Last year on the blog, we shared our point of view on product design and research, two of the three main responsibilities of the Design team at Cockroach Labs. The one that we haven’t discussed yet is brand.
Despite having a distinct and memorable name like Cockroach Labs, nailing our brand hasn’t been simple and is still a work-in-progress. From day one, our mission has been to make data easy. But what does a brand that makes data easy look like? That’s the question that keeps the design team up at night.
Eight months ago, we attempted to answer this question in a true startup fashion: pick one aspect of the visual system that’s representative of the brand, launch experiments, and iterate until we find what sticks.
Before we dive into the details of our experiment, let’s step back and talk about what brand is and why finding a brand voice matters.
A brand is a lot more than just the logo. It’s a collection of the channels through which a company communicates with you: customer service, price, product quality, experience, advertising, press articles and more.
And regardless of channels, a brand needs a voice: a consistent, purposeful way of expressing itself through words and visuals. The voice creates personality, and it makes the brand alive, and more importantly, opinionated and lovable.
Creating a voice that’s just right for any brand is a daunting challenge, but it’s worthwhile because the voice is the origin of all design inspirations.

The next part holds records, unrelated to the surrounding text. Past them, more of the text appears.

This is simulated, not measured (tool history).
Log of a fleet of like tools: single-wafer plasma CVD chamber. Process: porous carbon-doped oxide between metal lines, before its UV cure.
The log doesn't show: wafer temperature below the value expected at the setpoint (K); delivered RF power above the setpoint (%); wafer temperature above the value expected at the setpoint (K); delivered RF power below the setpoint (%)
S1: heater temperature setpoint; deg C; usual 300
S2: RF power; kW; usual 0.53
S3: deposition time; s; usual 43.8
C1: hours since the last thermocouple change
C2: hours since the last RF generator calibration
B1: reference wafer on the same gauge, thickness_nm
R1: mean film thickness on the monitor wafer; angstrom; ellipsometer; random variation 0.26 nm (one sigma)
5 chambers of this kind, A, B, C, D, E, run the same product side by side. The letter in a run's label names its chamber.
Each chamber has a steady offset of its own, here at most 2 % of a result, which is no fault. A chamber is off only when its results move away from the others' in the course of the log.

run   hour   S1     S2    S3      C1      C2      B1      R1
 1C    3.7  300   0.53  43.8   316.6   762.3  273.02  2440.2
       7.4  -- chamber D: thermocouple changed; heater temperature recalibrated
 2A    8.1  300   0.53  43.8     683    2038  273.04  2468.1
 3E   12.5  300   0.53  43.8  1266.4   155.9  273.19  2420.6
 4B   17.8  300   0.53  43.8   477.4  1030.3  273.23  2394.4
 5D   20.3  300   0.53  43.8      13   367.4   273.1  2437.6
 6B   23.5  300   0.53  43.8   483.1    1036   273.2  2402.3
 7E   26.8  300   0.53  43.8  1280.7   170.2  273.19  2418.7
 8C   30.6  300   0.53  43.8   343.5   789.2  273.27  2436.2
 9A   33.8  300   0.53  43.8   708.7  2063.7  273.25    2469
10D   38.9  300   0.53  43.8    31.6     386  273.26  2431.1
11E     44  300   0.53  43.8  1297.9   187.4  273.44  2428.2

Looking at the various aspect of the visual system, such as typography, color, illustration, iconography, blog illustrations stood out as an ideal playground to explore and evolve our brand voice for a few reasons.
First, the blog posts were by far the most visited pages of the site. The high readership meant we could expect a lot of exposure and feedback from the community. Second, we were using generic, stock photos (if at all) to accompany the content, so the blog posts looked extra-dense and difficult to digest.
Lastly, our blog is a diverse gathering place for stories from how we use our Free Fridays to how to use Kubernetes with CockroachDB. Different illustration styles would fit naturally on the blog accompanying a wide variety of writing styles and stories.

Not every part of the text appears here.